21 July 2010
Fixed Charge Receiverships - July 2010
In the summer of 2009 WKRR were appointed on seven Fixed Charge Receiverships and one Administration all involving distressed property portfolios.
These appointments related to eighteen properties in respect of which we were tasked with the job of insuring, securing and ultimately selling for the best price
Confusingly Fixed charge receivers are referred to by a number of different names such as “Non administrative receivers”, “ordinary receivers” , “LPA” or “Law of Property Act receivers”, all of which are interchangeable except for LPA/Law of Property Act receivers which when the term is used correctly is a different procedure based on the 1925 Law of Property Act “LPA 1925”.
If the loan facility is payable on demand, the process can be started by serving a letter of demand on the borrower. This will require immediate repayment, if the debt is not paid in a reasonable time following demand, a receiver can be appointed by a simple appointment document.
The appointment is effective from the time of signature of acceptance by or on behalf of the receiver.
There are various potential complications to the process such as the timing of the appointment, the presence of any floating charges, and the existence of more than one fixed charge. In addition it is common to have joint appointees to prevent problems if one is absent for any reason.
Notice of the appointment should be filed at Companies House within 7 days where the borrower is a company.
These will generally be set out in the security under which the receiver is appointed, although there are limited powers set out in LPA 1925, they will generally include the power to sell and to collect rent.
Again there are potential complications should the receiver need to trade or commit the borrower to any new obligations.
Duties and Liabilities
The receiver’s principal duty is to the lender who appointed him. He will however also owe duties to the borrower, any guarantor of the debt, any other unsecured lenders and other interested parties.
The exact scope varies from case to case but the in general the receiver must act in good faith, take reasonable precautions and exercise due diligence in the sale process.

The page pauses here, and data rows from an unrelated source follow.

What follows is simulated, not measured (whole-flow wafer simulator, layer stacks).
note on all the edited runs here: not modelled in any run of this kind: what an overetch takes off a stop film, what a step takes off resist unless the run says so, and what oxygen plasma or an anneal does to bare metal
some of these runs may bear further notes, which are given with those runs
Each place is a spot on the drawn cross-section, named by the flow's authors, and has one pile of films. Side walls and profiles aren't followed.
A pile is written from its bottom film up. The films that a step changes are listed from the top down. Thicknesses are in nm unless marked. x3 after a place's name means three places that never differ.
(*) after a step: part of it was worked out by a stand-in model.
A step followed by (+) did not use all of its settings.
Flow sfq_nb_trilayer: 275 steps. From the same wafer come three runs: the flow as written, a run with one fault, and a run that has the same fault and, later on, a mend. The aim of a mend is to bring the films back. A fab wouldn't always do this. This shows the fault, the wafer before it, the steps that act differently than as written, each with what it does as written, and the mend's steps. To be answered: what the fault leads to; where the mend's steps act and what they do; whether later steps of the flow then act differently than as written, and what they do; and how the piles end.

The receiver will be personally liable for contracts of employment adopted. He is not taken to have adopted the contract by reason of any acts or omissions in the first 14 days of his appointment.
If the business is sold as a going concern, these liabilities will be transferred to the buyer.
Selling the Assets
When sale terms are agreed, the receiver, or sometimes the lender will act to complete the sale. The receiver will not generally be in a position to answer replies to enquiries formally although will often provide information to assist the process.
The receiver, although he has a duty to obtain the best price for the asset, it is the best price on that day, he does not have a duty for example to retain a property until such time as the property market recovers in ‘x’ number of years!
End of the Receivership
A fixed charge receiver may be removed or replaced by his appointor at any time, and may resign. Once the appointor has been paid in full, his authority to act as receiver ceases.
Cessation of appointment should be registered at Companies House.
Fixed Charge Receiverships are relatively inexpensive and generally simple processes although not without potential difficulties in some cases.
They look set to remain a popular procedure for realising secured debts on real property.